By Sarah-Jane Murphy
Former Anglo Irish Bank CEO David Drumm has been jailed for six years for his role in a multi-billion euro bank fraud scheme in 2008.
Earlier this month, a jury at Dublin Circuit Criminal Court returned unanimous verdicts of guilty on a charge of conspiracy to defraud and one of false accounting, after just over ten and a half hours of deliberations.
Judge Karen O'Connor delivered the sentence shortly after 4pm this afternoon and said that any time already spent in custody should be taken into consideration.
The maximum prison sentence for conspiracy to defraud is unlimited, while the maximum jail term for false accounting is ten years.
Judge O’Connor sentenced Mr Drumm to six years and ordered that he would get credit for the five months he had spent in a prison in Boston before being extradited to Ireland in March 2016.
The judge said she felt "the appropriate headline figure is eight years imprisonment in relation to both counts", but imposed a six-year sentence after reflecting on mitigating factors.
The former banking executive lived in Wellesley, Massachusetts, US for a number of years including after the collapse of Anglo.
He was subject to lengthy extradition proceedings and was held in custody for five months in a US Federal Penitentiary before he ultimately consented to his extradition in March 2016.
Drumm (51) of Skerries, Co. Dublin was on bail throughout the 87-day trial, the third longest criminal trial in the history of the State.
His bail was continued after his conviction and he was present in court for the hearing this morning, dressed in a navy suit and an open-collared blue shirt.

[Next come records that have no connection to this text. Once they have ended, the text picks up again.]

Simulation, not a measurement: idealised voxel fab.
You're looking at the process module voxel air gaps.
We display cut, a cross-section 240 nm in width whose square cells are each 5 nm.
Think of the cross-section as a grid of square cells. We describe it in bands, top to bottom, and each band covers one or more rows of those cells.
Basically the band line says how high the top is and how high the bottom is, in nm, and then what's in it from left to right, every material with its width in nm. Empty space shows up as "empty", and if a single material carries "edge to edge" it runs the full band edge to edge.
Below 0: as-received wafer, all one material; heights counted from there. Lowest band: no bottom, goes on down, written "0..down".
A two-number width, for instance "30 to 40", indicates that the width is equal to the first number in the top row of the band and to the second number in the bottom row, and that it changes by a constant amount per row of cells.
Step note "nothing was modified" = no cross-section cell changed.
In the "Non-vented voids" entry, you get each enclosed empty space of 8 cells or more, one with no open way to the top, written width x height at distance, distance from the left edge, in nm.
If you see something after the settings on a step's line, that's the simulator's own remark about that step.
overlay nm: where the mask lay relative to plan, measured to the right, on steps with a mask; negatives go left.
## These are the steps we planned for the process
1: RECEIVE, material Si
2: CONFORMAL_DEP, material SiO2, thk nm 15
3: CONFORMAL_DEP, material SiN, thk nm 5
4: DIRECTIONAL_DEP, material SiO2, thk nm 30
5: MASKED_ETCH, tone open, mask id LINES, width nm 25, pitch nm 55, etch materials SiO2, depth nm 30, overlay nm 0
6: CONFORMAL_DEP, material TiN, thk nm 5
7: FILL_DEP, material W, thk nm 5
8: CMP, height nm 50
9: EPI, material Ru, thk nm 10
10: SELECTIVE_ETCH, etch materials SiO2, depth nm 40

During this hearing, his lawyers told the court he had instructed them not to put forward any testimonials or character references.
Brendan Grehan SC said that since his client became the chief executive of the Anglo Irish Bank “his life had been an open book” and he did not wish to have others exposed to further adverse publicity or loss of privacy.
It was the State's case that Drumm conspired with Irish Life & Permanent's former CEO, Denis Casey, Anglo's former financial director Willie McAteer and former Head of Treasury at Anglo, John Bowe, among others, to carry out €7.2bn in fraudulent circular transactions in order to bolster the customer deposits figure on Anglo's balance sheet.
The State also alleged that this €7.2bn was falsely accounted for as part of the bank's customer deposits in preliminary accounts published on December 3rd 2008, therefore misleading the market as to Anglo's true strength.
Bowe (54) from Glasnevin, Dublin, McAteer (67) of Greenrath, Tipperary Town, Co. Tipperary and Casey (58) from Raheny, Dublin were convicted in June 2016 on the conspiracy to defraud charges.
David Drumm in happier times in 2006
Drumm, of Skerries, Co Dublin, had pleaded not guilty to conspiring with former bank officials Denis Casey, William McAteer, John Bowe and others to defraud depositors and investors at Anglo by “dishonestly” creating the impression that deposits in 2008 were €7.2 billion larger than they were.
He had also pleaded not guilty to false accounting on December 3, 2008, by furnishing information to the market that Anglo's 2008 deposits were €7.2 billion larger than they were.